---
title: Build a web crawler with Queues and Browser Run
description: Example of how to use Queues and Browser Run to power a web crawler.
image: https://developers.cloudflare.com/dev-products-preview.png
---

[Skip to content](#%5Ftop) 

### Tags

[ TypeScript ](https://developers.cloudflare.com/search/?tags=TypeScript) 

Was this helpful?

YesNo

[ Edit page ](https://github.com/cloudflare/cloudflare-docs/edit/production/src/content/docs/queues/tutorials/web-crawler-with-browser-run/index.mdx) [ Report issue ](https://github.com/cloudflare/cloudflare-docs/issues/new/choose) 

Copy page

# Build a web crawler with Queues and Browser Run

**Last reviewed:**  over 1 year ago 

Example of how to use Queues and Browser Run to power a web crawler.

This tutorial explains how to build and deploy a web crawler with Queues, [Browser Run](https://developers.cloudflare.com/browser-run/), and [Puppeteer](https://developers.cloudflare.com/browser-run/puppeteer/).

Puppeteer is a high-level library used to automate interactions with Chrome/Chromium browsers. On each submitted page, the crawler will find the number of links to `cloudflare.com` and take a screenshot of the site, saving results to [Workers KV](https://developers.cloudflare.com/kv/).

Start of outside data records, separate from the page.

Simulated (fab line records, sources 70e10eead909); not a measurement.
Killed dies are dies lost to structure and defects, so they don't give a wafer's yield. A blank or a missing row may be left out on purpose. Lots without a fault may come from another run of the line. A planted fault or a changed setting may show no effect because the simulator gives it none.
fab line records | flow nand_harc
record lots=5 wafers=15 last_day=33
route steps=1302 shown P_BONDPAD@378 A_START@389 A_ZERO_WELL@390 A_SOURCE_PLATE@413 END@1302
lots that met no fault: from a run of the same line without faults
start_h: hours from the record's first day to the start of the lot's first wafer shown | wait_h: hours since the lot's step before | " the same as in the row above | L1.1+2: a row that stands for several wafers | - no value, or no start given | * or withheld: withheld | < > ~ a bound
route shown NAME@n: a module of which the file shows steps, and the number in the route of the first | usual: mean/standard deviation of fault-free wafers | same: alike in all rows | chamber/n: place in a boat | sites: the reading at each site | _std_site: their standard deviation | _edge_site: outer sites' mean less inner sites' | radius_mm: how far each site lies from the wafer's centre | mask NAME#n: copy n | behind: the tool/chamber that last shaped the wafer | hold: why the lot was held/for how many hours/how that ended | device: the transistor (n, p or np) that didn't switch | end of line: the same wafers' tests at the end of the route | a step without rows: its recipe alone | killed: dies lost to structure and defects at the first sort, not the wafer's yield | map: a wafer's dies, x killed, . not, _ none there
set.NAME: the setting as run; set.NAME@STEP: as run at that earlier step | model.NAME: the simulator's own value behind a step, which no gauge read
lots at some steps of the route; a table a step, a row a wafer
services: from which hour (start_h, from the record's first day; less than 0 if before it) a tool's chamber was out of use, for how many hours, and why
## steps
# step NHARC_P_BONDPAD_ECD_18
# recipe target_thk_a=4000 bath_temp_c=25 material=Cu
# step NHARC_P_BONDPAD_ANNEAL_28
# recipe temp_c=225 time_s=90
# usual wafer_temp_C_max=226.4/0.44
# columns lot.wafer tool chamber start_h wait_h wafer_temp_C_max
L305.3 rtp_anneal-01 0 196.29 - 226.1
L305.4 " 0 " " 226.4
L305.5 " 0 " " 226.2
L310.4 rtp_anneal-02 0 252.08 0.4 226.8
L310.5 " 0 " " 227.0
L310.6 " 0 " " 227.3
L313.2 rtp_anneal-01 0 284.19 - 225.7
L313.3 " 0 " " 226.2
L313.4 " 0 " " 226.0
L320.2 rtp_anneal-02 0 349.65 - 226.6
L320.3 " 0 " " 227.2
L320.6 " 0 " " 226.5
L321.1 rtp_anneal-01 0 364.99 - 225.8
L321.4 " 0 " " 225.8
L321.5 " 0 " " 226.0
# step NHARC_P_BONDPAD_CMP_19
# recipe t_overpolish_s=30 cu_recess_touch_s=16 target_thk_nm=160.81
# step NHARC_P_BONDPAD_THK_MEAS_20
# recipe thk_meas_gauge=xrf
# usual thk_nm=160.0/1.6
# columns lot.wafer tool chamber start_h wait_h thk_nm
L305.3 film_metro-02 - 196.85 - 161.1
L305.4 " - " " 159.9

You can use Puppeteer to request all images on a page, save the colors used on a site, and more.

## Prerequisites

1. Sign up for a [Cloudflare account ↗](https://dash.cloudflare.com/sign-up/workers-and-pages).
2. Install [Node.js ↗](https://docs.npmjs.com/downloading-and-installing-node-js-and-npm).

Node.js version manager

Use a Node version manager like [Volta ↗](https://volta.sh/) or [nvm ↗](https://github.com/nvm-sh/nvm) to avoid permission issues and change Node.js versions. [Wrangler](https://developers.cloudflare.com/workers/wrangler/install-and-update/), discussed later in this guide, requires a Node version of `16.17.0` or later.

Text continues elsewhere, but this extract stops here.